Outdoors humor columnist Patrick F. McManus dies at 84

By KEITH RIDLER, Associated Press
Published: April 13, 2018, 10:54pm

BOISE, Idaho — Patrick F. McManus, a prolific writer best known for his humor columns in fishing and hunting magazines who also wrote mystery novels and one-man comedy plays, has died. He was 84.

McManus died Wednesday evening at a nursing facility where he lived in Spokane, where he had been in declining health, Tim Behrens, who performed the one-man plays, said Friday.

“He was a warm man, he was a good man, he was a funny man,” Behrens said. “I look at him right up there with Mark Twain.”
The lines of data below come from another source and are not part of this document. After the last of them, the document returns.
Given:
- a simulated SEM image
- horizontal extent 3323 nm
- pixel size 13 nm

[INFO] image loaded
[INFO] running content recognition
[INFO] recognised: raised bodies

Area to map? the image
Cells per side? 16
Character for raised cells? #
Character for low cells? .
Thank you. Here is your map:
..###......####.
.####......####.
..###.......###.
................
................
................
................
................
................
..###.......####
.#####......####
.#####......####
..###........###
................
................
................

McManus wrote monthly humor columns for more than three decades for the popular magazines Field & Stream and Outdoor Life, the columns later appeared in books. He also wrote other books, more than two dozen in all, that included a guide for humor writers, and a series of mystery novels with a darker form of humor involving fictional Blight County, Idaho, and Sheriff Bo Tully. Altogether, he sold more than 5 million copies and appeared on the New York Times best-seller list.

Many of his characters are drawn from real people from his childhood in Sandpoint, Idaho, about 75 miles northeast of Spokane, said Bill Stimson, a journalism professor at Eastern Washington University and former writing student of McManus at the same school. The two became lifelong friends.

The fictional Rancid Crabtree, for example, is a loner living in the woods who cares only about fishing and hunting and has no one telling him to go to school. Stimson said McManus told him that Crabtree is based on a real person that he found in the hills around Sandpoint as a child.

While many of his characters involve country bumpkins, McManus himself loved reading.

“He had a very scholarly interest in writing and literature,” Stimson said. “He read everything.”

McManus is survived by his wife, Darlene, four daughters, nine grandchildren and six great-grandchildren.